Yesterday we caught up with old friends, the Clarkes, at Austi Beach café for brekkie (breakfast) across the road from Austinmer Beach – lined with mature Norfolk pines like sentries– just down the road from Coledale. Like many of the trendy cafes that have replaced the greasy spoons of my childhood (selling deep fried fish, chips, hamburgers, and scallops – potato cakes and not the seafood), they sell the typical fresh produce that Sydney cafes now celebrate. Geoff had sourdough toast with mashed peas and poached eggs. I had banana bread and a detox juice. It was another sunny day and we sat outside.

All Aussie men know how to barbie
Rob and Kylie were at Macquarie Uni with me and then Rob, within a stone’s throw of graduation, landed up heading Leo Burnett, Australia (advertising) as CEO. His star has continued to ascend and he is now COO of Aussie Rugby. Kylie, a solicitor like me, has always been a part of the Mosman, North Shore (upper class, if Aussies have one) landscape. She grew up on the middle harbour foreshore and now Rob and she have a house right on Chinaman’s Beach, just before the Spit Bridge. History repeating itself in a good way.

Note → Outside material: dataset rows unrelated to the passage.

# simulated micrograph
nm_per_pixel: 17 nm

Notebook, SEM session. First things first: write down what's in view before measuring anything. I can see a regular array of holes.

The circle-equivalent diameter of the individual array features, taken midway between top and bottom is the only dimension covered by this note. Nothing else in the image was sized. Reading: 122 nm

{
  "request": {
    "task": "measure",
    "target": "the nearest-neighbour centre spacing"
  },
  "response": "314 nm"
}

With Kylie and the children
We hooked up in London when I first arrived in the late 80s and even after they downed tools and kackadoodled back to Sydney, we kept the fire of friendship burning, staying with them on our trips Down Under. Sometimes we visited her parents ‘weekender’ in Palm Beach, but think ‘Kennedy’ type complex, rather than the fibro Potts holiday habitat. All sandstone with a large courtyard in the middle and bang smack on the crest of the beach. The soap Home and Away is filmed around there. Palm Beach is where the good and the great of Sydney play. It’s where Tom Cruise Nicole Kidman holidayed when she wasn’t a resident.
Kylie was full of news and somehow we got onto the subject of Aussie musicians, whose fame, sadly, had rarely left the Aussie shores. She was a huge fan of Richard Clapton’s, aka black t-shirt man with black hair’s, music. Richard’s famous songs: Girls on the Avenue, Best Years of our Lives, Down to the Lucky Country etc.
Being a bit of a celebrity stalker myself, I could savor the story she laid out for us.
She had been at a ‘ladies who lunch’ charity lunch at the Governor General’s House at Kirribilli (residence of the Queen’s rep in Oz) and was tottering along in her glad rags to the bus stop in Neutral Bay, when she almost bumped into the man himself, Richard Clapton. The muso was laden with multiple plastic carriers of supermarket food – for home – not a gig. Not the sort of thing you expect a rock star to be doing on a typical weekday arvo (afternoon). It just so happened that she and Rob had recently crowd funded a part of his upcoming new album, to be recorded in Nashville. In return, Rich had agreed to come and play a short gig at their home on the foreshore.
So with a couple of glasses of champagne under her belt, Kylie approached him and explained that through her crowd funding, she had a stake in his new album. And that he would be gracing her home with his rock star talent. I of course suggested that it would be mega if he performed on the harbour itself of a floatie – boat, pontoon – of some sort.
So if you happen to be sailing off Chinaman’s Beach and notice a chubby, black haired and black attired man on a pontoon, belting out music, you will know it is indeed Kylie’s new bestie, Richard Clapton.
Today the weather has turned. It is stormy and I can see big swell approaching the coastline. I can see it from where I am typing this – majestic.